July 10, 1986|VICTOR F. ZONANA | Times Staff Writer

SAN FRANCISCO — Dart Group, moving quickly in its effort to take over Safeway Stores, unleashed a five-state legal barrage on Wednesday to neutralize state laws that could get in its way.

The move came as Dart launched a $3.54-billion, or $58-a-share, cash tender offer for the nation's largest supermarket chain.

Safeway's stock climbed above the offering price and was the most actively traded issue on the New York Stock Exchange, closing at $58.12 1/2 a share, up $4.62 1/2, on volume of 5.2 million shares.

The market action suggests that some Wall Street arbitrageurs expect a higher offer might emerge from Dart, some third party or from Safeway itself, analysts said.

'Wide Range of Possibilities'

"Obviously, there's a wide range of possibilities," a Safeway spokeswoman said when asked whether Safeway's management might respond to the Dart bid with their own buyout offer for the company.

Safeway, in a brief statement, urged its shareholders "to take no action" on the "unsolicited" offer. The company and its advisers will "carefully and thoroughly" evaluate the bid before making a recommendation to shareholders by July 22, Safeway said.

Last month, with Safeway stock trading in the mid-40s, Chairman and Chief Executive Peter Magowan said that "there are significant additional values in Safeway." Magowan also contended that "the best interests of shareholders will be served by Safeway remaining an independent company."

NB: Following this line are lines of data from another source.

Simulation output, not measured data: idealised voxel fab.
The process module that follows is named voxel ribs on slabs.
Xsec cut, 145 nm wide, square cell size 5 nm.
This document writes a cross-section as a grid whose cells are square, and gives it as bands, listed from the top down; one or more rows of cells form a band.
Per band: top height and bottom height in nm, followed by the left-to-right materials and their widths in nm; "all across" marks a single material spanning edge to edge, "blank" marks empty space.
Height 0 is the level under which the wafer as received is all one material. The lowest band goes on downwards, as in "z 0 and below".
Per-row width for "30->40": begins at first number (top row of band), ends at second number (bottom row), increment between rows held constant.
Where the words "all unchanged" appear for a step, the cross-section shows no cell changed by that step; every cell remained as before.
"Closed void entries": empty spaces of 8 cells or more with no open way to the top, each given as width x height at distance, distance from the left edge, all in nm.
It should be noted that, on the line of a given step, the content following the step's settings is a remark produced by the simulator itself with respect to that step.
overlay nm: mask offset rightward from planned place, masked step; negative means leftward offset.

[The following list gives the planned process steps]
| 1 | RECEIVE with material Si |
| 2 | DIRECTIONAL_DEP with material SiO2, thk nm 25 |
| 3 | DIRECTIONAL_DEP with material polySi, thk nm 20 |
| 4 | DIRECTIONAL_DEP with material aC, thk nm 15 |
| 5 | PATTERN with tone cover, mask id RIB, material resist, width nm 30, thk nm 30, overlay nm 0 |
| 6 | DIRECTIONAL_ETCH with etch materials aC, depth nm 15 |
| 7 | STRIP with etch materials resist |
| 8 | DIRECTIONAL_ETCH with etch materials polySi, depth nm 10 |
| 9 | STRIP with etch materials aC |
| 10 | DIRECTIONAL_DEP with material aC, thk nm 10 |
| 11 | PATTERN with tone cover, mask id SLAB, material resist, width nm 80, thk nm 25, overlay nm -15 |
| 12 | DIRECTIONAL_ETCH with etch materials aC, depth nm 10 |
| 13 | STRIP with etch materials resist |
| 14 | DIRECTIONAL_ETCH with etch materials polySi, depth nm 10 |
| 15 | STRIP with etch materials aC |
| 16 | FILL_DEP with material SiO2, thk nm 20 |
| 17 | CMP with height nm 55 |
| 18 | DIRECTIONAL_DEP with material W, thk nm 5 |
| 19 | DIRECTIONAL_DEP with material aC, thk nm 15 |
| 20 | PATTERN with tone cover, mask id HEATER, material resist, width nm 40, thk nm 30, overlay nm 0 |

Dart's bid is subject to several conditions, including its ability to secure debt and equity financing from investment banker Drexel Burnham Lambert Inc., a firm that has dominated the market for high-yield "junk" bonds.

Drexel said it is "highly confident" that it can obtain commitments for the private placement of up to $3.9 billion in debt and equity securities. The difference between the amount to be raised and the $3.54 billion needed to buy shares would be spent on legal and other fees, a Dart spokeswoman said.

The 50-page offering circular provided few details about the financing, although it did say that Dart, if successful, would "review" Safeway's assets, capitalization, operations, properties and management, among other things, "and consider what if any changes would be desirable."

Dart, a discount retailer controlled by the Haft family of Washington, added it had "no present plans" to liquidate Safeway, sell its assets or make other major changes.

Neutralize 'Poison Pill'

Dart also said the tender offer depends on its ability to neutralize Safeway's "poison pill" shareholder rights. Under those rights, Safeway's holders are entitled to buy stock in the surviving company for half price following a hostile takeover.

Safeway also has other defensive measures in place, including a "super-majority" bylaw requiring that 75% of its shareholders approve a merger unless it is supported by 80% of Safeway's directors.

Dart, which already holds a 5.9% stake in Safeway, filed suit in U.S. District Court in Maryland to invalidate a Maryland law that upholds such super-majority requirements.

Dart also filed suit to have the poison pill rights declared "null and void" under Maryland law.

In addition, Dart launched legal challenges of takeover statutes in Nebraska and South Carolina and of alcoholic beverage control laws in Arizona and California. The alcoholic beverage control laws could delay Safeway's takeover because Safeway owns about 100 Liquor Barn stores whose liquor licenses would have to be transferred in those states.

Analysts were divided on the prospects for Dart's bid. "I don't believe you have a seller who wants to sell and a buyer who wants to buy," said Robert Raiff, an analyst with Cyrus J. Lawrence Inc. of New York.

Debt Ratings Under Review

Mark Mandel, an analyst with Value Line Investment Survey Inc., said: "It looks like the market thinks a higher offer is coming."

Analysts said that as a defensive maneuver, Safeway might make its own tender offer for some or all of its shares.

That possibility led Moody's Investors Service to review the debt ratings for possible downgrading of Safeway as well as of Dart Group. Such reviews are common for acquiring companies, which often must take on additional debt to finance acquisitions.

In Safeway's case, the review was prompted by the possibility of the change in the company's financial position "should Safeway management take any defensive actions."

Moody's said that if Dart is successful with its bid, it might redeploy Safeway assets. "This could involve the sale of both domestic and foreign operations."

Dart's spokeswoman declined comment on the possibility of such asset sales. In response to a question, she added that Dart's offer "is a bona fide offer" and not an attempt to extract some kind of stock buyback plan or "greenmail" payment from Safeway.

In the past, Dart has made handsome profits by buying and later selling large stakes in such companies as Jack Eckerd Corp. and May Department Stores.